How to Deploy Stateful Functions Application in Ververica Platform: DataStream Integration

Question

How can I develop an Apache Flink application with Stateful Functions API using both embedded & remote functions and deploy it to Ververica Platform?

Answer

Note: This section applies to Flink 1.14 and later, with Ververica Platform 2.6 and later.

There are several ways to manage deployment of the Stateful Function applications, such as using the Application Modules. In this article, we will go through, using a different method - DataStream Integration, a step by step guide on how to mix & match different API's of Apache Flink so that we have an end-to-end pipeline deployed in Ververica Platform that utilises both embedded and remote functions to generate a simple Greeter application.

1) Application

The overall pipeline is responsible of consuming events from an Apache Kafka topic, converting it into a Greeting, passing it alongside a remote and an embedded Greeter Stateful Function implementations, written in JavaScript and Java respectively, and finally print the result to the standard output. For each stage of the pipeline, a stamp for the current Greeter -INGRESS, REMOTE, EMBEDDED, EGRESS- is added to the passed message's greeter list.

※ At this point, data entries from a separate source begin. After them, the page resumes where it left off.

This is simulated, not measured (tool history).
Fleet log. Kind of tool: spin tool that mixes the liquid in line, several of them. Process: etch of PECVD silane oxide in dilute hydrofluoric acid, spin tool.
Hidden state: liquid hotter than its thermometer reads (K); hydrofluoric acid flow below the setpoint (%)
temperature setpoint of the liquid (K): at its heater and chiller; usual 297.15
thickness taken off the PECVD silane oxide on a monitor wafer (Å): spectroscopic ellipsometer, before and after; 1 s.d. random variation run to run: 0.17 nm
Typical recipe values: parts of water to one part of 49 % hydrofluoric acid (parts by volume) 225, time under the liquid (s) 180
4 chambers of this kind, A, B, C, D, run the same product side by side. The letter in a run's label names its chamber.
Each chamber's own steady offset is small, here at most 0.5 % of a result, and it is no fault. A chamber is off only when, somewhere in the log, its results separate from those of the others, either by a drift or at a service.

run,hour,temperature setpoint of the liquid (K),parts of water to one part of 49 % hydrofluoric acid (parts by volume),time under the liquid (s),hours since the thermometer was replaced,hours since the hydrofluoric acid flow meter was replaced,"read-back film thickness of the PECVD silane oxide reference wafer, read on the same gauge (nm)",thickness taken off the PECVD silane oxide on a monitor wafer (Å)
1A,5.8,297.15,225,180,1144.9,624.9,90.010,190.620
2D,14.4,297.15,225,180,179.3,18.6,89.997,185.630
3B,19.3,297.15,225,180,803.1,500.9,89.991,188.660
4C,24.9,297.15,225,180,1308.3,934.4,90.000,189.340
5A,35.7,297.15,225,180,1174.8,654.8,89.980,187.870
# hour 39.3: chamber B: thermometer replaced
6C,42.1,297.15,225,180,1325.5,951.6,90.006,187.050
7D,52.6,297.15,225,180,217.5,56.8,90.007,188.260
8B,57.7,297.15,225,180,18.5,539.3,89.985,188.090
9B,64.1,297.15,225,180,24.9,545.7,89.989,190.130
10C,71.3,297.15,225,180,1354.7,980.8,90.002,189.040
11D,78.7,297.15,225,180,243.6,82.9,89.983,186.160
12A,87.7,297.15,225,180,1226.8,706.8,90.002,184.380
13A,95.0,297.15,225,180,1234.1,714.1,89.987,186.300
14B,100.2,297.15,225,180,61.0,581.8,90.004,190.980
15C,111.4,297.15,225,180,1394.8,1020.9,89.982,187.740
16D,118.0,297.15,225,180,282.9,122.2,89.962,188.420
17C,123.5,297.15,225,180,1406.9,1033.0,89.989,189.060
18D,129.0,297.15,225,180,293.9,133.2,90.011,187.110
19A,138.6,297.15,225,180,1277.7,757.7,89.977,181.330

The consumption of events from the topic is handled using Table API, then converted into a DataStream and finally passed to Stateful Functions using Stateful Functions' DataStream API integration. Therefore Identifiers, Types and the Egress for the Stateful Functions are defined. Moreover, the data class to hold the necessary information as well as the functionalities are defined in the following class.

Identifiers.java

import org.apache.flink.statefun.sdk.FunctionType;
import org.apache.flink.statefun.sdk.io.EgressIdentifier;

public class Identifiers {
    public static final String TYPE_GREETING = "com.ververica.type/greeting";
    public static final FunctionType FUNCTION_EMBEDDED = new FunctionType("com.ververica.function.embedded", "greeter");
    public static final FunctionType FUNCTION_REMOTE = new FunctionType("com.ververica.function.remote", "greeter");
    public static final EgressIdentifier<Greeting> EGRESS_DATASTREAM =
            new EgressIdentifier<>("com.ververica.egress.datastream", "greeter", Greeting.class);
}

Greeting.java

import com.fasterxml.jackson.core.JsonProcessingException;
import com.fasterxml.jackson.databind.ObjectMapper;
import com.google.protobuf.ByteString;

import java.nio.charset.StandardCharsets;
import java.util.List;

public class Greeting {
    public String name;
    public List<String> greeters;

    public Greeting() {}

    public Greeting(String name, List<String> greeters) {
        this.name = name;
        this.greeters = greeters;
    }

    public static Greeting withGreeter(Greeting greeting, String greeter) {
        greeting.greeters.add(greeter);
        return greeting;
    }

    public static String toString(Greeting greeting) throws JsonProcessingException {
        return new ObjectMapper().writeValueAsString(greeting);
    }

    public static Greeting fromString(String value) throws JsonProcessingException {
        return new ObjectMapper().readValue(value, Greeting.class);
    }

    public static ByteString toValue(Greeting greeting) throws JsonProcessingException {
        return ByteString.copyFrom(toString(greeting), StandardCharsets.UTF_8);
    }

    public static Greeting fromValue(ByteString value) throws JsonProcessingException {
        return fromString(value.toString(StandardCharsets.UTF_8));
    }
}

2) Ingress

For consuming the events, we will use the following code to read from a topic and convert it into a Table using the Table API and put the initial stamp into the Greeting event.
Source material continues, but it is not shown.